FIFTY yellow-bibbed observers who manned polling stations in Millwall, east London, yesterday were making history. For the first time in Britain, independent monitors were judged necessary to ensure the right to vote without fear of intimidation.

Members of the civil rights group Liberty stood outside every polling station in the Millwall ward of Tower Hamlets where the far-right British National Party won its first council seat by just seven votes in a by-election last September. This time the BNP is contesting two more seats to try to win control of the Isle of Dogs' pounds 23m budget.

After allegations that Bengali voters were put off voting by gangs of skinheads in September, safety in numbers was offered yesterday with mini-buses and walking groups organised by local churches and Bengali community organisations.

'We expect to bring 300 Bengali voters down here today to vote for Labour,' said Shafique Choudhury, standing in a group of sari-clad women outside St Edmund's polling station. 'People are frightened but we are encouraging everyone to come out and vote.'

Churches reported a low take-up of their 'bus to vote' offer, however. With policemen on polling station gates and foot and horse patrols in the streets of the former docks community, perhaps Asian confidence was higher.

At Saunders Ness Road polling station, Derek Beackon, the successful BNP by-election candidate, was canvassing white voters, flanked by two supporters in suits. Greetings were warm for this champion of forced repatriation of ethnic minorities. Between the endless calls on his mobile phone there was no shortage of back-slapping. 'How's it going Derek mate? Just voted for you.'

One BNP sympathiser seemed bemused by the new dress code. 'What the bleedin' hell is this then - going to a wedding?' he asked one of the BNP 'suits', whose Union Jack tattoo peeped out from his white shirt collar.

A short distance away on either side stood four more BNP members with shorter hair and no suits. At nearby St Edmund's polling station it was the same story. The BNP candidate, in brown cords and tweed jacket, stood outside the station while cropped-haired party supporters were placed further down the road to comply with election rules.

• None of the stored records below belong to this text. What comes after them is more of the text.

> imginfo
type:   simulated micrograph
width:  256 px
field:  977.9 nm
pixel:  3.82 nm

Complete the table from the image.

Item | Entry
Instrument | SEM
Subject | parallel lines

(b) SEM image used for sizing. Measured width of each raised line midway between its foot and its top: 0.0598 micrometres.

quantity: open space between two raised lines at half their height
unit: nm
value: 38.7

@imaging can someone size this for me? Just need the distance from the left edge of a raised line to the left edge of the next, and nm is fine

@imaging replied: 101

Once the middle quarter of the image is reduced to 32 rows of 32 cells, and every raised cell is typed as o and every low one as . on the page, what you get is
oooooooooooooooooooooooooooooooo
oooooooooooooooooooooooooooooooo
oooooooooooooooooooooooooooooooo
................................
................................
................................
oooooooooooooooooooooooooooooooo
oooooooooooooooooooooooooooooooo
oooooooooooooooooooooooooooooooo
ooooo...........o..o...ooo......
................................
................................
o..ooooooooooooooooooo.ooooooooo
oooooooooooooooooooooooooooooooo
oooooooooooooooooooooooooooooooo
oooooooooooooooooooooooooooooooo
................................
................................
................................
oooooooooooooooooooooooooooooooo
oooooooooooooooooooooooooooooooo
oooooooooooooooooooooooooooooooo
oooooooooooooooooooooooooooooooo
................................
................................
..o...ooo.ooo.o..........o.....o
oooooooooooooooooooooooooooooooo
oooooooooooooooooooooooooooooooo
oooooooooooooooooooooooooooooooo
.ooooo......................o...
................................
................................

Just a few hundred yards away at Christ Church, 60 people from five denominations, sporting rainbow 'peace' ribbons, held a prayer vigil. 'The most important thing to achieve is a high turn-out at the polls,' said Sue Mayo, employed as a shared church support worker after the BNP victory.

'There was plenty of evidence that people were frightened last time. BNP supporters would whisper 'Paki, Paki, Paki' at people as they went past to vote. We have put pressure on the police to tighten up the rules this time and ensure that no more than three BNP supporters are close to the polling station at any time,' she said.

Ms Mayo was delighted that the East London Advertiser, the newspaper that serves a large section of the white-working class population, had 'at last' decided to take a stand against the BNP in a front-page

editorial.

Father Jim Hynes, until recently the Roman Catholic priest for St Edmund's parish, said that Catholics who voted BNP deserved to be 'excommunicated'.

'Local people, whether members of the church or not, want scapegoats rather than reasons for their problems. Rather than looking to the people in power like the London Docklands Development Corporation, they look to the weakest in the community to blame. Despite the facts, they believe all the local housing is going to Bangladeshis,' he said.

Liberty reported some observers' claims that BNP supporters had videoed and photographed Asian voters as they entered polling stations. One of Mr Deackon's supporters dismissed the claim as part of the propaganda against people who wanted to keep the Isle of Dogs white, as local residents wanted it.